Shaping an Adaptive Path on Analytic Geometry with Automatic Formative Assessment and Interactive Feedback
365
Figure 1: Guided activity “Cooling towers”.
The preview function (icon depicting a P) allows the
learners to visualize in a graphical register their
answer and thus be able to compare the graph
proposed in the text and the one generated by their
answer. This function provides students with some
initial feedback that allows them to self-assess their
answer before submitting it to the system, thus in a
moment in which they are still allowed to change it.

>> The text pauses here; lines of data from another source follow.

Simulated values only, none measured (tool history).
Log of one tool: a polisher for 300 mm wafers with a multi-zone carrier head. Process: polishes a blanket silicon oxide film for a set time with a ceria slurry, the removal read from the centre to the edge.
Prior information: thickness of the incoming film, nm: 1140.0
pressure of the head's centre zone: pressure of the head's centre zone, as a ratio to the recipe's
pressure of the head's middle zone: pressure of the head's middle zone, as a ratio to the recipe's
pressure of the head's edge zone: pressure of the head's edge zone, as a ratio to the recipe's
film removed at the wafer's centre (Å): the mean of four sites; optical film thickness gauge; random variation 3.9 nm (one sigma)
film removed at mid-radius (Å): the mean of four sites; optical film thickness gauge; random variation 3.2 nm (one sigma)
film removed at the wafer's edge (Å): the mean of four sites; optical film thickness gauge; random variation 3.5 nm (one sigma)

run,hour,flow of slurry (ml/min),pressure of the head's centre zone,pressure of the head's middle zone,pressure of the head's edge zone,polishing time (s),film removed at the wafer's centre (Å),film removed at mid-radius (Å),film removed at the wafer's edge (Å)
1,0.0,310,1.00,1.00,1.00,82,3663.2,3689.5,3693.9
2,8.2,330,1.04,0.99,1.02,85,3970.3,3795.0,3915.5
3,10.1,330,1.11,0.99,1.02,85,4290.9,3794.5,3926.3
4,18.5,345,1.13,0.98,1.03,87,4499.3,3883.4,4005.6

This makes it possible to activate the fifth strategy of
formative assessment conceived by Wiliam and
Thompson (2007): students have the opportunity to
develop responsibility in their learning path; they
should be able to take advantage of all the tools that
are made available to them in order to proceed
adequately in the resolution, and at the same time it
supports self-assessment since it makes the learners
able to establish the correctness of their answer
independently. Lastly, the preview also works on the
psychological-affective level since it enables the
learners to reassure themselves about the correctness
of their actions. Figure 2 shows an example of an
adaptive question with interactive feedback called
“Let's catch Criminals”. It allows a number of initial
autonomous attempts. In the case of a correct answer,
the task is successfully completed. In the case of an
incorrect answer, after a few attempts allowed, a
guided path starts: at each step, the learner is led to
develop the intermediate results necessary to obtain
the final solution.
The results of the experimentation were
evaluated through a pre-test and a post-test
administered to the control and treated group. The
treated classes took the pre-test before starting the
adaptive path; the control classes took it before
starting to work on the circle with their teachers in a
traditional way in order to compare this approach to
the one proposed in this experiment. Their teachers
were kept updated on the results of the research and
the adaptive activities developed for their future use
were shared with them. The post-test was
administered after completing the circle with or
without the adaptive path, and after a few weeks to let
students the time to study the topic and, for the treated
group, complete the online assignment. The pre-test
included 10 questions, some of which including sub-
items for a total of 25 sub-items, about analytic
geometry, mostly about the line and the parabola,
which are usually studied before dealing with the
circle. 4 of them were contextualized in real-world
situations, while the others concerned abstract
mathematical situations. Most of them are adapted by
the INVALSI tests of Mathematics for grade 10 or 13.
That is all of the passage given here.